Today would be my brother Mark’s sixty-fourth birthday. When killed at age fifty-three, he was looking forward to many more birthdays and should still be here today.
As mentioned in two previous posts (April 20, 2011, and March 13, 2013), I remain concerned about major discrepancies between what Mark’s neighbor Eugene Woodworth reportedly told another person and what he told me about the night of Mark’s truck fire. The individual who reported her own conversation with Woodworth seemed very genuine and sincere. When I stopped by Our Lady of Peace Church in Salamanca in 2009 to arrange to have Masses said for relatives, then office secretary Judy Bess mentioned that she should have introduced me to the man who had just left because he had spoken to her about being on the scene of Mark’s truck fire. Expressing her sympathy to me, Judy suggested that I contact this man, whose name was Eugene Woodworth.
The two earlier posts provide details about these two conversations and about my report of the issue to Cattaraugus County District Attorney Lori Rieman and former N. Y. S. P. Sr. Inv. John Ensell. Here, I will briefly summarize the two highly contradictory accounts. As Judy reported Woodworth’s account of the events, he was outside his house just before the truck fire and heard a commotion on Mark's property; he then saw my brother’s truck go down the driveway and into the field; noticing the truck in flames, he rushed over and helped to put out the fire on Mark. However, as Woodworth stated in a phone conversation with me, he saw lights flashing from inside his house but did not have a clear view because of the trees on his property; when he started down the road toward the field opposite Mark's house, he met Dan Smith returning to his own house at the end of Whalen Road; Smith told him about the fire; he himself went right back home; he never even saw Mark.
Which account is true? Is either version by Woodworth actually accurate? Judy could not possibly have radically misunderstood Woodworth’s own conversation with her. She certainly had no reason to make the story up. Even if she had fabricated it, she obviously would not have urged me to talk to Woodworth. When I informed her about Woodworth’s conversation with me, Judy insisted that she had reported Woodworth’s comments to her accurately and re-emphasized that he had heard a ruckus and screams from Mark's property and then saw the truck go into the field. She also said she was sorry that Woodworth would not tell me the truth about what he had seen the night of Mark’s truck fire.

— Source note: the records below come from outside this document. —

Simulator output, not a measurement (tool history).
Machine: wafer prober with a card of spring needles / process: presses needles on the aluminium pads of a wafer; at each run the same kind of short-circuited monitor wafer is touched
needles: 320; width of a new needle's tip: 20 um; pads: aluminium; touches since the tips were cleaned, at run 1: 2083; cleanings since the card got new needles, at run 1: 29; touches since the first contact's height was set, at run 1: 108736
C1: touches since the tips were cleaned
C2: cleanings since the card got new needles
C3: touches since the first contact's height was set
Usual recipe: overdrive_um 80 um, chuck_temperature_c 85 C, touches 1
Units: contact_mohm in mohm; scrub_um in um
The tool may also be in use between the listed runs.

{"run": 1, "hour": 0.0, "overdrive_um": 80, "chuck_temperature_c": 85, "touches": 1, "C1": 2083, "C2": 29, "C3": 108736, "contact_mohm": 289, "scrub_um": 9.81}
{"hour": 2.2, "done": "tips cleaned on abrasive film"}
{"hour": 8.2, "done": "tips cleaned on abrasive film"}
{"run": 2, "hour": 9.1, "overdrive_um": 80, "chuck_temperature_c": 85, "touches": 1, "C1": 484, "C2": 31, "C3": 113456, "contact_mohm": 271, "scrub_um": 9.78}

John Ensell’s explanation that people often like to exaggerate their actions in a crisis does not seem applicable in this case, since Woodworth is an older, retired man. One would hardly expect such an individual to boast about himself in a heroic role. In addition, I have to wonder about the following comment Woodworth made in his conversation with me: “I thought that something happened on the property and surmised that Mark had backed the truck all the way across the road.” What might that “something” have been?
But there is more that concerns me about the conversation I myself had with Woodworth. As reported in previous posts (see most recently July 1, 2014), I have been concerned about the failure of the investigators in Mark’s case to examine the telephone records, in part to verify the call that his wife Susan allegedly had with a man named Peter Rapacioli between 10:30 and 10:55, just before she made the 911 call. As mentioned in the post of June 26, 2013, I have also been concerned about Rapacioli’s claim that his daughter and her husband, who live very close to Mark’s house at the intersection of Cross and Whalen Roads, slept through the entire incident of the truck fire and emergency rescue efforts. As reported in that post, Rapacioli did not reply when I asked what his daughter’s name was. He also claimed not to understand why a friend of Mark’s had told me just weeks after my brother’s death that Rapacioli planned to read the police report because he had a relative on the police force. Rapacioli insisted that he had no idea who that alleged relative on the police force could be. However, as mentioned in the post of December 24, 2013, I learned that Rapacioli is related by marriage to a veteran Salamanca police officer named Paul Myers, who is currently chief of police there.
What concerns me here is that, in my conversation with him in 2009, Eugene Woodworth mentioned the name of the couple who live in the house at the intersection of Cross and Whalen Roads. However, he said that the man’s name was Jim Pierce and that, like himself and Pete Rapacioli, he was a former railroader. When I recently asked another Great Valley resident if anyone named Pierce might have lived in that house, I was told that the owners prior to Joseph and Tracie Myers were named Cooney and that Jim Pierce lived several miles from there. Why did Woodworth give me inaccurate information about the identity of the couple who supposedly slept through all the turmoil of Mark’s truck fire? Woodworth’s misinformation is all the more disturbing because he clearly knows Rapacioli and should have been aware that Rapacioli’s daughter and her husband are his own neighbors at the intersection of Cross and Whalen Roads.
Why, for that matter, was Cheryl Simcox, who lives next door to the Myers couple, unwilling to give me their name, insisting that they had slept through the entire incident? Cheryl was very helpful to me in recounting what she had observed as an EMT and the first person on the scene after Mark’s wife. So, I was surprised at her reaction to my request for that information. What exactly, if anything, had the Myers couple said to Cheryl that made her so reticent?